Colors varied, also partially due to the photographic techniques. At times, the hues seemed reasonably vivid and accurate, but they also came across as flat and washed out, dependent on the situation. The scenes in Hollywood consistently looked best, whereas the shots near the Douglas house offered the DVD’s ugliest elements. Black levels also appeared erratic, though they usually were acceptably dark and deep, while shadow detail was generally decent; a few low-light shots - especially those on the Japanese sub - came across as a bit heavy, but overall, those elements were watchable.

I must admit I was surprised my opinion of 1941’s image went up over the last few years. Usually when I reassess a DVD, my ratings decline; I think I’m a better-trained viewer after watching well over 1000 discs. However, I was too hard on 1941. Though definitely flawed, it offered a more acceptable image than I originally believed.

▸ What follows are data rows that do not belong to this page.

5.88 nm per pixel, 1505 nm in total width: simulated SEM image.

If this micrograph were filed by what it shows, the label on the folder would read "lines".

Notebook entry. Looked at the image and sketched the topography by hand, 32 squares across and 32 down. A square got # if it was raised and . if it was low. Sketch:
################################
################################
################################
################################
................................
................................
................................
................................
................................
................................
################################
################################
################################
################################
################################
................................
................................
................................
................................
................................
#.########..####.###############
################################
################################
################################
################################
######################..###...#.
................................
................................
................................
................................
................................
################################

Nonetheless, it remained a problematic transfer. I gave it a “C-“ largely based on the relatively positive images seen in the Hollywood scenes, but I still strongly considered awarding it a “D+”. That still beats the “D-“ I originally gave to 1941, but make no mistake - the movie still looked fairly weak.

I also altered my original rating of the Dolby Digital 5.1 soundtrack heard during 1941, but that change was much smaller. In my old review, I gave it a “B+”, whereas I knocked it down to a “B” on reappraisal. However, this was also a tough grade to award, for the audio offered a mixed bag of highs and lows, though the latter dominated this surprisingly strong soundtrack.

The soundfield provided a very satisfying presentation for an older work. Music showed consistently solid stereo imaging, while effects created a clear and engaging presence. Those elements blended together cleanly, and they also offered good panning from channel to channel. The surrounds added a very fine layer of reinforcement to the affair, and they also provided a surprising amount of unique audio. Occasional stereo sound came from the rear - mainly during scenes with gunfire or planes - and the package presented a much more involving and active presence than I’d expect from an older mix.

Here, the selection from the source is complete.